Before taking your saw and hacking away at the prized fruit-bearing species in your yard, it’s essential to know what you’re doing. The end goal is to create a well-shaped tree with an open, airy center that allows light and air to penetrate the canopy. Making proper cuts leads to less fruit overall but larger fruit.

Why Trimming is Important

As hard as it is sometimes to cut perfectly healthy growth off, your apple tree sees excellent benefits from pruning it regularly. While it reduces the number of fruit that forms, trimming helps increase sunlight and air circulation through the canopy’s interior, leading to bigger, healthier fruit overall.

While it may seem counterintuitive, less fruit that forms on a tree leads to more giant apples. Think about it like this…a tree has a designated amount of resources for a growing season. The water, sunlight, and nutrients are divided between the fruit on the branches. Therefore, fewer fruits are allocated more resources and can grow bigger.

Proper trimming techniques is important to having abundant harvests

Timing

The best time to prune your apple trees is in the late winter or early spring while it is still dormant from the cold winter weather and shorter day lengths. Buds are easier to see before active growth starts for the season, and any cuts have time to dry up before insect pests come out for the season.

You can prune in late July or August but do so carefully as a severe cutting weakens the tree. This weakening may significantly decrease fruit size or quality and increase the chance that weak branches snap when loaded with fruit.

Proper Equipment

You don’t need any specialized equipment for the project, but since a mature apple tree has different-sized branches, you will need a couple of different tools to cut small and large limbs. It’s also crucial that you have a sturdy, stable ladder to work from and appropriate safety gear like eye protection and gloves.

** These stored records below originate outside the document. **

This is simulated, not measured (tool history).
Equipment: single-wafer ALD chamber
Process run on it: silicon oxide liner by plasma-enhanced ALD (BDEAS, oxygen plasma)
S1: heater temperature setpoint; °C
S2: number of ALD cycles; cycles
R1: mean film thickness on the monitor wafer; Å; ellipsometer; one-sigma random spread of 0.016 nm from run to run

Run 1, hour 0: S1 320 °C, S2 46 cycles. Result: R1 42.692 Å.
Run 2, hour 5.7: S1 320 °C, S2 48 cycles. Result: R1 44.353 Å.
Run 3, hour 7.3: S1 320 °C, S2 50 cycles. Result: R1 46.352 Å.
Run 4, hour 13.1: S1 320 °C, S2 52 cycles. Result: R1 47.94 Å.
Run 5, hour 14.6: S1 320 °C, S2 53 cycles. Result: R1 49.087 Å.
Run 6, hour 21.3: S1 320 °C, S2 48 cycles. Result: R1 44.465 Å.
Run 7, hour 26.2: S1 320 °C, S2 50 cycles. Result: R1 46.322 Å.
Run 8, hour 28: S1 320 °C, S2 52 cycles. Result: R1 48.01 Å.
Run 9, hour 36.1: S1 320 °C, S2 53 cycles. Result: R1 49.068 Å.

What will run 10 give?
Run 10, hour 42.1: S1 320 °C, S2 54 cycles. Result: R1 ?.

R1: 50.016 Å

Pruners are a necessary tool in this process.
  • Pruners work well for small branches that are within your reach. They fit securely and comfortably in your hand and are available in different cutting mechanisms. Use bypass pruners for live branches and anvil pruners for dead limbs.
  • Loppers cut through small to medium diameter branches and allow you to reach a little bit further. In addition, their long handles give you more leverage to make thicker cuts.
  • A saw is a must-have for any branches larger than about 1-inch diameter. Use a fine-toothed curved blade for limbs up to 2.5 inches; cut branches over 3 inches with a coarse-toothed saw.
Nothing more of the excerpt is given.